Hundley, defense lead UCLA past Houston

Hundley, defense lead UCLA past Houston

Published Sep. 15, 2012 11:08 p.m. ET

PASADENA — The last time UCLA and Houston met, it was under drastically different circumstances.
A year ago Houston was the darling of the college football world. The trendy pick for BCS Buster of the year under the leadership of record-setting senior quarterback Case Keenum and the guidance of head coach Kevin Sumlin.

Fast-forward a year and the Bruins are quickly becoming this season's trendy team. No. 22 UCLA has effectively busted the Los Angeles football scene moving to 3-0 on a night where No. 2 USC went down to an unranked Stanford team. The Bruins beat the 0-2 Cougars easily 37-6, having now done everything right in positioning themselves as one of the top up-and-coming programs.

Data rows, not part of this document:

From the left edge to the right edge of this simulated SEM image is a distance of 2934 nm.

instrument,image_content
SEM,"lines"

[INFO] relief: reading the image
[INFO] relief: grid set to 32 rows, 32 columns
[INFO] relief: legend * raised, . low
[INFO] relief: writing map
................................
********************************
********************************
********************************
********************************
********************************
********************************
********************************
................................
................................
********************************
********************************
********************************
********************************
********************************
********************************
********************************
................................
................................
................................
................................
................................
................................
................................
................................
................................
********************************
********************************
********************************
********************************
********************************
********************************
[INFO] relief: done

However, it's not that a 3-0 record and a near shutout isn't good enough for the team, but this team is ready to do more.

"I think we had 567 yards of total offense and had a heck of a game," Mora said. "And yet, we don't feel satisfied… They are happy that they won, but I don't think they are satisfied with the overall performance of the team."
The Bruins did, in fact, wrack up 567 total offensive yards. The total was actually the lowest number of the season, having surpassed 600 yards in the two games prior, which is still a far cry from last year's average of 367.6 per game, but less than what the offense intended on doing against the Cougars.
Brett Hundley was plagued with minor injuries and struggled in the red zone. Johnathan Franklin gained ground against the Cougars, 110 yards of it, to be exact, but not quite the number that was expected of him against a Houston team that gives up big gains.

"I'm glad our team feels that way," Mora said. "Because I think we realize what our potential is if we play at our maximum potential."

It was on the other side of the ball where the most potential was shown. Where Hundley and Franklin left off, the defense picked up.

For the third week in a row, the Bruins opened up with a defensive touchdown when Eric Kendricks returned a fumble for a 23-yard touchdown just 16 seconds after the first whistle.

Sheldon Price picked off David Piland three times, tying a school record, and the Bruins scored 13 of their 36 points off turnovers. Price now has four interceptions in the two games he has played in.

"You know that you're going to have plenty of chances to make plays on the ball," Price said. "I got three passes my way and I was able to make plays on them and capitalize on them."

A team known for its precision passing offense, Houston came into the game averaging 395.5 passing yards per game. The UCLA defense picked it apart, rattling the Cougars and holding them to just 249 yards in the air and no touchdowns.

The switch from zone to a man-to-man defense had the team on track for a shutout, which would have been UCLA's first since 2007, until late in the fourth quarter when Piland suddenly found a seam and slipped through for an 86-yard touchdown run.
"If not for that last play when we put a bunch of young guys in there (and) we blew the defense a little bit, it would have been one of the finer defensive efforts I've seen against a team that put up about 700 yards last week," Mora said.

Mora has consistently emphasized playing at a championship level since he was named head coach late last year. But what was once thought to be a rebuilding project is already showing shades of the future product. A more efficient offense and a hard-hitting defense has been on full display, and Mora intends to make further refinements by cleaning up the mistakes and penalties.
"We're still searching and trying to put it all together as a football team," Mora said. "But it's a win, and we're 3-0 going into conference play so that's a real positive."

With the start the team has had, expectations are higher than they have been in years. Undaunted, Mora plans to continue raising those expectations, possibly holding his team in a higher regard than everyone else.

"Every week we're going to raise them higher," Mora said. "I don't think you should ever be satisfied until the end when you're a champion."